Gunfire disrupts peace speech

By wire services
Published June 23, 2005


BALATA REFUGEE CAMP, West Bank - Gunmen in a refugee camp opened fire Wednesday, disrupting a lecture from the Palestinian prime minister about the need to end violence. The brazen shooting highlighted the difficulty of his task.

"This country needs order, needs quiet," Prime Minister Ahmed Qureia shouted, repeating a theme he has pressed for weeks. But even as he spoke, gunfire rang out, startling Qureia and putting his bodyguards on high alert.

Associated Press Television News footage showed militants angrily waving their weapons as Qureia's security guards - their rifles trained on the gunmen - stood at the windows of the building where the prime minister was speaking in the Balata camp next to the city of Nablus. "Don't listen to them. Don't be scared, don't let these gunmen run the show," Qureia implored his audience.

After the speech, gunmen opened fire again and set off an explosion about 300 yards from his convoy. No one was injured. Qureia was whisked away.

Detainee linked to 9/11 group

MEXICO CITY - Mexican authorities said Wednesday that they had detained and were questioning a British citizen allegedly linked to extremist groups involved in the Sept. 11, 2001, terrorist attacks.

Amer Haykel was detained this week in Todos Los Santos, near the tip of Baja California, following an investigation and an exchange of information with the U.S. government, the Mexican federal attorney general's office said in a statement.

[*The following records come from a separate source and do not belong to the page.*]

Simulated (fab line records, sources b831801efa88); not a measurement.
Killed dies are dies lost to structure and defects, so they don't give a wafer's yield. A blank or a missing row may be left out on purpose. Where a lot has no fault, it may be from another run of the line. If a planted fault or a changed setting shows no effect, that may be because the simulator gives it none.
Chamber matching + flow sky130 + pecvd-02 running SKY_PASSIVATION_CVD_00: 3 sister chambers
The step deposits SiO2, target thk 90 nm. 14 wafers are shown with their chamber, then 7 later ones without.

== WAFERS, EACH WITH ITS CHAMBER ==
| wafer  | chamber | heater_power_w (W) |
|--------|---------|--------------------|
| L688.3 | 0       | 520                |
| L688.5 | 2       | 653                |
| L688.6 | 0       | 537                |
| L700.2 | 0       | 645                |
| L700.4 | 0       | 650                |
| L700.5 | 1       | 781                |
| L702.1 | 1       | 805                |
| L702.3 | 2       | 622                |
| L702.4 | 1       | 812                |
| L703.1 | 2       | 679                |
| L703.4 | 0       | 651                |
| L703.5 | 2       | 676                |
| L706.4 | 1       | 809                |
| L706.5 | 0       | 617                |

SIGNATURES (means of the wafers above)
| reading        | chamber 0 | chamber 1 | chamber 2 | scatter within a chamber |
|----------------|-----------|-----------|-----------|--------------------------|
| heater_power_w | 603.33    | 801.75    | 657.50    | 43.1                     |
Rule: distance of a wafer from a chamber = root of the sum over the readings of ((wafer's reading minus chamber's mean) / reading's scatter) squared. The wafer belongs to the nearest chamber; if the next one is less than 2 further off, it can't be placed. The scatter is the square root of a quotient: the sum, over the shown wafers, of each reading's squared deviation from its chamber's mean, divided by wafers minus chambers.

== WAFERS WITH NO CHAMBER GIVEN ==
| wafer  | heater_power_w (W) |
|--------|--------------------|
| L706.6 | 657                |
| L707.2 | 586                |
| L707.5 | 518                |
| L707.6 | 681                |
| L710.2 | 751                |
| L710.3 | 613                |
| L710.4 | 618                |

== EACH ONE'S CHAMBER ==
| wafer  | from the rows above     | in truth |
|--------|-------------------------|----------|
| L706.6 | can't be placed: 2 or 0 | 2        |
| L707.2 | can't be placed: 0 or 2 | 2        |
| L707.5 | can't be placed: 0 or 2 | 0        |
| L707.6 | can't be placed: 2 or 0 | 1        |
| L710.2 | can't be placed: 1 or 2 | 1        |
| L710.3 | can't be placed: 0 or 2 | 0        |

The statement, issued late Tuesday, said that U.S. authorities had linked Haykel to groups tied to the 9/11 attacks, but it did not say whether he was facing criminal charges. It also did not say whether authorities believed he was involved personally in the Sept. 11 attacks or in other suspected terrorist activities.

On Wednesday, Mexico's attorney general's office said officials were trying to determine Haykel's legal status. He was being held in Mexico City by immigration authorities.

Proreform groups rally for Rafsanjani

TEHRAN, Iran - In a last stand of street rallies, Iran's proreform groups roared back into the presidential race Wednesday with their most potent weapon: warnings that victory for an Islamic ultraconservative will erase years of social and economic gains.

The messages were driven home in demonstrations on the last day of campaigning as activists sought to turn out every vote. "Religious fascism is coming!" they shouted.

"We should not be frozen in the past," read a huge banner for Ayatollah Hashemi Rafsanjani, a self-styled progressive who has become a rallying point for liberals in Friday's runoff election.

The alliance forming behind the 70-year-old Rafsanjani is not so much about his policies or personal appeal. It stems more from fear of his opponent: Tehran's hard-line mayor, Mahmoud Ahmadinejad, and the momentum of his surprise No. 2 finish in last week's first round of polling.

Solar sail launch fails

MOSCOW - An attempt to launch the world's first solar sail spacecraft fizzled when a booster rocket failed less than two minutes after liftoff, showering debris over the Arctic Ocean, the Russian space agency said Wednesday.

The Cosmos 1 vehicle, a joint Russian-American project, was intended to show that a so-called solar sail can make a controlled flight. Solar sails are envisioned as a potential means for achieving interstellar flight, allowing spacecraft to gradually build up great velocity and cover large distances.

But the Volna booster rocket failed 83 seconds after its Tuesday launch from a Russian nuclear submarine in the Barents Sea, the space agency said.